Paul Mayhew, president of EuRIC’s plastics recycling branch, said: “The cost structure and the carbon footprint of virgin and recycled polymers is completely different, yet they compete on prices.”
The confederation has called for systemic support for the plastics recycling industry in EU member states and for mechanisms to stimulate the demand for recycled materials.
It has also requested pragmatic mandatory EU recycled content targets for plastics commonly used in products.
And, Euric has asked for market or tax-based incentives to close the price gap between virgin and recycled plastics proportionally to CO2 and energy savings from plastics recycling.
Powys tells residents to use recycling centres ‘responsibly’
Powys county council has told residents to use community recycling sites responsibly or risk losing them.
Contamination including food and dog poo has resulted in tonnes of recyclable material from across the county going to waste, the council says.
Councillor Heulwen Hulme, cabinet member for waste and recycling, said: “We are horrified at the types of rubbish we are finding in some of our community recycling sites.
“This type of contamination means that all the material within the banks is rejected by the recycling processors and ends up having to be sent to landfill.
“This selfish behaviour of a few irresponsible people is a huge waste of everyone else’s time and effort and results in recyclable material needlessly going to waste.
“If the community recycling banks continue to be misused in this way, they may have to be removed.”
Powys resident have been urged to report any incidents of contamination they find, and the council says CCTV is in place at many of the sites.
Welsh Government relaunches fly-tipping campaign
The Welsh Government has relaunched a campaign to encourage people to help tackle fly-tipping by ensuring they always use a registered waste carrier to remove rubbish from their homes.
Run in partnership with Fly Tipping Action Wales, the Duty of Care campaign calls on people to take responsibility for their excess rubbish, keep their local area clean and avoid fines.

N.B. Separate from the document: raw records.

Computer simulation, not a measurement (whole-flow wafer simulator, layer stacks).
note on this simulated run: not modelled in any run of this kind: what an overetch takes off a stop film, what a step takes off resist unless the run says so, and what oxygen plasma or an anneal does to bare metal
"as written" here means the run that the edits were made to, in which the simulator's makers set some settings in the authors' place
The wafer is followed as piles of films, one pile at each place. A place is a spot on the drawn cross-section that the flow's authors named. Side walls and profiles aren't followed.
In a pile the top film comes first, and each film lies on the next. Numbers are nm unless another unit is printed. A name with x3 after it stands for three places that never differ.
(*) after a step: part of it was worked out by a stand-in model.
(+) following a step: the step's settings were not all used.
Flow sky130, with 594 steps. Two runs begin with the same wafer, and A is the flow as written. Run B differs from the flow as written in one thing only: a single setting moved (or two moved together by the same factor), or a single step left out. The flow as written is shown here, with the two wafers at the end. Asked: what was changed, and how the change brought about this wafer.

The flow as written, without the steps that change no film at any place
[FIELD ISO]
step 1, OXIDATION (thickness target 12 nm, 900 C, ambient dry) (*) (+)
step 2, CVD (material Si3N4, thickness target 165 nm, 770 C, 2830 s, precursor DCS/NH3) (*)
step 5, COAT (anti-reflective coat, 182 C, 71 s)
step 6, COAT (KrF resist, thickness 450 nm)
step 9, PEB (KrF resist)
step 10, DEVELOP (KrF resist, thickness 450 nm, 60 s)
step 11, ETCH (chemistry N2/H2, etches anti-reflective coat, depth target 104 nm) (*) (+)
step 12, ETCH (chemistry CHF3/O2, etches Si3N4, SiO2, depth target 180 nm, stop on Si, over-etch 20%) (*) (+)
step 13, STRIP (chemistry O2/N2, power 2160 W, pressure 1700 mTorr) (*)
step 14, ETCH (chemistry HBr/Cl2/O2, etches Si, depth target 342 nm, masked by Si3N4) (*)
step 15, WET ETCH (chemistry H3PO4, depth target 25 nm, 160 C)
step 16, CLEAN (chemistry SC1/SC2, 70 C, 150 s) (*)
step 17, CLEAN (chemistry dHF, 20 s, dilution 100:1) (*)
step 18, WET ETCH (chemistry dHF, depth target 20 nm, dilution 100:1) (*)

Hannah Blythyn, the deputy minister for housing and local government, said: “I encourage everyone in Wales only use registered waste carriers and not put their household waste into the hand of fly-tippers, by being aware of potential scammers and adverts promoting cheap waste collection services.
“Local authorities are working hard on this issue and I don’t want to see any households duped or potentially fined as a result of trusting these unscrupulous collectors to dispose of their waste legally.”
The Welsh Government says people should ask waste collectors where their rubbish is going, request a receipt and record details of the vehicle involved.